Pinned straw:
@Strawman I agree with your remarks about Charif. My main takeaways from the session in addtion were:
On the $MSFT threat, I was listening to @Strawman and Scott Philips on the MF Money podcast over the weekend, and there was an interesting discussion about $RMD, which I thought is also helpful in the context of $DSE. Basically, all of our businesses (apart from those natural, regulated monopolies I don't invest in) face competitive threats, both from similar products and potentially disruptive technologies. But we don't sell them all and just invest in safe monopolies with boring regulated returns.
Because there can be a tendancy not to focus on the competitive landscape when analysing companies, whenever there is newsflow of a new competitive or technological threat, there is a tendancy to consider this against a "zero baseline", when in actual fact it is often just yet another piece of a complex and constantly dynamic competitive landscape.

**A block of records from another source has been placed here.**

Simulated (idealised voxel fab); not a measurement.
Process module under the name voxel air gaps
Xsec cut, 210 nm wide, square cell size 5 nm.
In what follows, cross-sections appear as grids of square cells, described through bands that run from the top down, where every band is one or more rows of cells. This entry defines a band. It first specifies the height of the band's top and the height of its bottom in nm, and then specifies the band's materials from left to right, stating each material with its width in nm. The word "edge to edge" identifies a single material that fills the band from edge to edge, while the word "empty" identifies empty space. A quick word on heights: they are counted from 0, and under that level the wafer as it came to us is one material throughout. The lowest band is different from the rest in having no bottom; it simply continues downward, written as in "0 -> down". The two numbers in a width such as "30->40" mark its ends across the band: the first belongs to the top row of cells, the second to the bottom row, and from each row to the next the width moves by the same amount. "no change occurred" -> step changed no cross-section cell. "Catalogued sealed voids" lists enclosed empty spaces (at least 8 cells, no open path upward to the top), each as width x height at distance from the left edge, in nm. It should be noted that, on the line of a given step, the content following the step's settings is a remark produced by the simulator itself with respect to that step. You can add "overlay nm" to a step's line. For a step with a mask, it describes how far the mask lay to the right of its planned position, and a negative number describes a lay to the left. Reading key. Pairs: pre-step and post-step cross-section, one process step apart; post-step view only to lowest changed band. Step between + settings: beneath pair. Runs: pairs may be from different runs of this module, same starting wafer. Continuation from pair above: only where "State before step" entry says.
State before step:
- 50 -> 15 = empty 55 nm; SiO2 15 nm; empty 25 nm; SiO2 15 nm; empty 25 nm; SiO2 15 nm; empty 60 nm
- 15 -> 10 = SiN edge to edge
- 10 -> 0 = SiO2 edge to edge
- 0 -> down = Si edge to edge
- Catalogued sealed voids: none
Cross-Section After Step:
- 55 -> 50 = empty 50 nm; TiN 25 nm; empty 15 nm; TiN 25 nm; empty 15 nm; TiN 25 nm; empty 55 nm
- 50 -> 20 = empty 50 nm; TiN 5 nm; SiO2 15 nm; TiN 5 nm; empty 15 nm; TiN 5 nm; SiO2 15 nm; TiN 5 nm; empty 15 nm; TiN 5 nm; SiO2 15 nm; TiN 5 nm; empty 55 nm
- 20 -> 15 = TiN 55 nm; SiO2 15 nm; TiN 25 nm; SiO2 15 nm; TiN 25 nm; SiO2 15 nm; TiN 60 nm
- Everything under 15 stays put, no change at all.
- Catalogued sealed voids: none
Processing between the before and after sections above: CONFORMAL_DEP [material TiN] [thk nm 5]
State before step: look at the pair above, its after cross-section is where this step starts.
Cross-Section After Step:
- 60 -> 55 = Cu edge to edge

Clearly, there is a balance to be struck in weighing changes in the technological and competitive landscap, and it is important not to be blinkered. But the word is balance.
Whether it is Syntex or GLP-1s, both are new factors for me to monitor on the competitive environments of $DSE and $RMD, respectively. But that is a very different response than either marking down the value of the shares or, worse still, selling the shares (as many have).
I remain a happy holder of $DSE and would consider adding to my small position over time as they continue to deliver.